Ben has written about his experience on his official Microvision blog and has said they expect a commercial product by 2011. 

It’s clear from the discussions I had with various industry members that a see-through wearable display that meets people’s expectations from both ergonomics and display performance is the big, obvious missing link in the AR solution story. We at Microvision are working hard to fill in this gap and create a technology solution that can allow this new market to take shape.

Ben also showed off their projector which at the time didn’t excite me much from an AR point of view.  However, after the key note speech from Mark Mine from Disnery Imagineering, I learned that the projector had a lot more going for it than I realized. 


Vuzix – Paul Travers

Paul gave us a nice history of HMDs including the failed hype of VR which has made getting money for HMDs harder to come by.  On a good note, Vuzix has a good track record of selling video glasses which gives them a good base to work from once they master the AR HMD.  Currently they’ve sold around 200,000 video glasses by marketing them the same way a HD TV would be sold.  This might mean that augmented reality’s best bet for widespread use is to be a Trojan horse within another accepted technology (similar to how Yelp gained AR eyeballs through their Monocle easter egg.) 

Unfortunately, Paul had to apologize a few times for misleading on the AR community about the “see-through AR HMDs” everyone thought were right around the corner with the 920Wrap.  He hopes they can reach market by 2010, but like Microvision they still have challenges to solve. 

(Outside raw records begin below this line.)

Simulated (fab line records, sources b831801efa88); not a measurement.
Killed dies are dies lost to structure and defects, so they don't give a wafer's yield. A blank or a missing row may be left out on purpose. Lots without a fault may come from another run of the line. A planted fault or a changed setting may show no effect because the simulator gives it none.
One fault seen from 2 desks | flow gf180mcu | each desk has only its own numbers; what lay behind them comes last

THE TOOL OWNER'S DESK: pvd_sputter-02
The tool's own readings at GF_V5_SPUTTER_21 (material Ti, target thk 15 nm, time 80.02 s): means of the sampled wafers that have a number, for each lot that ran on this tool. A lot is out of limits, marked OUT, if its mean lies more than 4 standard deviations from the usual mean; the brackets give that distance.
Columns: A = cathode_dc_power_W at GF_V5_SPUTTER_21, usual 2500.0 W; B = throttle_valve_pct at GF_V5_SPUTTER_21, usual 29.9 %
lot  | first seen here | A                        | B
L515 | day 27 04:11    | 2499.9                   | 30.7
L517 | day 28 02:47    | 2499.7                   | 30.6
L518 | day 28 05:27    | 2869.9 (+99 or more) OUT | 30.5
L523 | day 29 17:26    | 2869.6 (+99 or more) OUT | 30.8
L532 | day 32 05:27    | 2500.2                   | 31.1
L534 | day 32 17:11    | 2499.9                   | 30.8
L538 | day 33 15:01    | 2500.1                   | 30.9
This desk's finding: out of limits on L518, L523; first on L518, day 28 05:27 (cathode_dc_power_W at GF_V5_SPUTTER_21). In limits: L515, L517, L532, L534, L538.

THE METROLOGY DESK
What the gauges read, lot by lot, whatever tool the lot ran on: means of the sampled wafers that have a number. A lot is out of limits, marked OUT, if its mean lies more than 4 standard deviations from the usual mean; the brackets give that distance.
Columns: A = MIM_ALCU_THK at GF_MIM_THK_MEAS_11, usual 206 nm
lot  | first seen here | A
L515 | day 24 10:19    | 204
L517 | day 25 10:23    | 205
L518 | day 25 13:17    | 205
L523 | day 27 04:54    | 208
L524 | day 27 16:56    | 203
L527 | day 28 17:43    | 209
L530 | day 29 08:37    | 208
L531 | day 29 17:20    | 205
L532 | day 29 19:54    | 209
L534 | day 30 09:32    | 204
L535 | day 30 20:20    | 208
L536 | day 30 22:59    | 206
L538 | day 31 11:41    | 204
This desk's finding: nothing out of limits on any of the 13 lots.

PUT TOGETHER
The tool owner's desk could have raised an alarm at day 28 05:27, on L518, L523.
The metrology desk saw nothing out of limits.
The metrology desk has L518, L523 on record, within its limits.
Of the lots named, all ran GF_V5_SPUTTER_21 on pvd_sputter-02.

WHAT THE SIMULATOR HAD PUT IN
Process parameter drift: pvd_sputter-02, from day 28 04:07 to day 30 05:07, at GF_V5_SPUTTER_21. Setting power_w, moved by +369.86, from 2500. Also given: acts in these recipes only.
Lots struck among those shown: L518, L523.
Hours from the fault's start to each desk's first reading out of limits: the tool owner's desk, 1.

I did get to try their video glasses, which were interesting, but I would have preferred to try out the glasses Ori tried at GDC.   Paul did say that see-through AR glasses would be priced from $199-349.  This sounds like a great price point that would help gain wider audiences.  I know I would buy one. 



This presentation delved into more historical and technical realms rather than commercial usage.  Not a lot to pass along, but I did get to try their see-through HMD.  The view port was around 20 degrees and seen through two reflected mirrors on the screen rather than a laser created image.  They have no current plans for commercial production.   

And for the history buffs, the first patent for an HMD was by Albert B. Pratt in 1916. 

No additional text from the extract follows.